The group of 25 industry and education leaders was selected last year by former Secretary of Education Terrel H. Bell to explore ways that collaboration between the publicprivate sectors could help im-prove American education through the use of technology.

At its first meeting last November, Mr. Bell asked the group to produce a report of the same magnitude as “A Nation at Risk"--a report that would serve as “a source book for all of American education” on the uses of technology. (See Education Week, Nov. 7, 1984.)

Meeting here this summer for the fourth, and possibly final, time, the group reaffirmed the existence of a crisis in American education. Participants reached a consensus that the appropriate use of existing and emerging technologies would make “a major contribution to the resolu-tion” of that crisis, especially in the areas of teacher training, individualized instruction, the content of instruction, and the efficient use of school facilities and administrative personnel.

While the task force agreed in concept on several recommendations, it has yet to approve the final wording and to adopt a series of strategies to aid officials in implementing the recommendations.

Nonetheless, the panel’s discussions this summer suggest the directions the group plans to set for technology in education.

William Ridley, chairman of the task force and vice president for academic strategies at Control Data Corporation, called the demonstration centers a key recommendation and said he envisions they would open after a year of planning, with funding from various sources. The centers would be housed in unused school buildings and teachers and students would participate on a volunteer basis.

School districts would contribute the per-pupil cost for participants; industry would provide equipment and expertise; and the states would fund the salaries of the personnel involved in the year of planning.

“Experiments currently going on ought to continue,” Mr. Ridley said, “but there should be a concentrated, holistic, comprehensive program to hasten the process.”

It is not known whether thes report will be endorsed and supported by Secretary of Education William J. Bennett, who, unlike Mr. Bell, has not been an outspoken advocate of technology in education.

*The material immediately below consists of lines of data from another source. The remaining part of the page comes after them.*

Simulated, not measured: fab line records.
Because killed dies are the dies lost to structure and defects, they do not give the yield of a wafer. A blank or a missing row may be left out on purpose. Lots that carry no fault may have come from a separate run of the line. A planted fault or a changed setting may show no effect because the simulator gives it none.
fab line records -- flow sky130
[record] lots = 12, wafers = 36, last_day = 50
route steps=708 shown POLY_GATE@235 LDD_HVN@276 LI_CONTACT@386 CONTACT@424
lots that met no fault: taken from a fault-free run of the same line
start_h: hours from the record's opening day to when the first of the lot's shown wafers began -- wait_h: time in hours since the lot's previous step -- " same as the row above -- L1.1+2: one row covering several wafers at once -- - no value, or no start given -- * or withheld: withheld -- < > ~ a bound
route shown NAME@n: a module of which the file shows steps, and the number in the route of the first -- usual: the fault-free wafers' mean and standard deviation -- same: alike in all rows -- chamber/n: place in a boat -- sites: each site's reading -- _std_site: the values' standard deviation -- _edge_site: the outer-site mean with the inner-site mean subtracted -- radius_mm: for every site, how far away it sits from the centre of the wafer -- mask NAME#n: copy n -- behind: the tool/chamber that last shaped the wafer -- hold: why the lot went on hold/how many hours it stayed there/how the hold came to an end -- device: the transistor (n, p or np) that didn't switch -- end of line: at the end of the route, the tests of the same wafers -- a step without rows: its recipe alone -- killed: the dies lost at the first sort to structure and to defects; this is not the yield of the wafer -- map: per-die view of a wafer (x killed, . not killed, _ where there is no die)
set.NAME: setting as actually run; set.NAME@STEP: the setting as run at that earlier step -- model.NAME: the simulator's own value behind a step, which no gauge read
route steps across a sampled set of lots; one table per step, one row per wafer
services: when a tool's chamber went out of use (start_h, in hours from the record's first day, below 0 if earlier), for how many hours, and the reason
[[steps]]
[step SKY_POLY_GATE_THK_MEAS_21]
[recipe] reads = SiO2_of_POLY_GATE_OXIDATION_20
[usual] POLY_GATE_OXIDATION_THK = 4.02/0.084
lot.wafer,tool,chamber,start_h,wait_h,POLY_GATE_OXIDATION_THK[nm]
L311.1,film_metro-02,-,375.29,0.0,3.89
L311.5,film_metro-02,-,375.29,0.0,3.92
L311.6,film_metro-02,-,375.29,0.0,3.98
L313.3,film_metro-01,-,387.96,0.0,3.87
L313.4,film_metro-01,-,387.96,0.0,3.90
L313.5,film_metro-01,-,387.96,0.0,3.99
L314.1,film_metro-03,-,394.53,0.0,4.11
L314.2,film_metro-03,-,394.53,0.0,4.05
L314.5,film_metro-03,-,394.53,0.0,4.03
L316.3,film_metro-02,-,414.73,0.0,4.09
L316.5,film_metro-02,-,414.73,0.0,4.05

“At this point, he’s not as accessible as his predecessor was,” Mr. Ridley told his colleagues at the meeting. “We don’t know what his position is. To my knowledge, he hasn’t made a statement on technology.”

“I do not believe this Secretary will make as much fanfare about it as Secretary Bell would have,” said Elizabeth VanderPutten, staff director of the task force for the National Institute of Education. “Number one, he isn’t as interested in technology, and number two, it isn’t his task force. But you never know. Sometimes these things have a life of their own.”

Mr. Ridley told his task-force colleagues that he was unable to arrange a meeting with Mr. Bennett but that he had met briefly with Chester E. Finn Jr., the assistant secretary for educational research and improvement.

The “official reaction” to the task force, according to Loye W. Miller, press secretary for Mr. Bennett, is that “we’ll be glad to see the report, and we’ll consider it on its merits.”

Regardless of the report’s fate, Mr. Ridley urged his colleagues to create a “document of hope.”

“Our real goal is to improve learning in this country,” he said. “Our goal is not to perpetuate technology. Technology is a means to the first goal. We have to hold out that hope to [educators] and give them steps to take to get there.”

The group agreed that:

All current and prospective teachers need to be trained to use technology as a tool for instruction, classroom management, and their own continuing education.

Teacher training has to be a cooperative effort among school districts, schools of education, state departments of education, and model centers.

Technology should be used to create “flexible environments that will allow students to move through the curriculum at varying speeds to mastery.”

Educators should “explore changes in basic curriculum made possible by present and emerging6technologies and the needs of an information society.”

Technology in education means more than computers; it also includes “old technologies,” such as film-strip projectors, overhead projectors, and other audio-visual aids, and “emerging technologies,” such as the networking of computers, the convergence of video and computing capabilities, and the use of satellites to transfer information.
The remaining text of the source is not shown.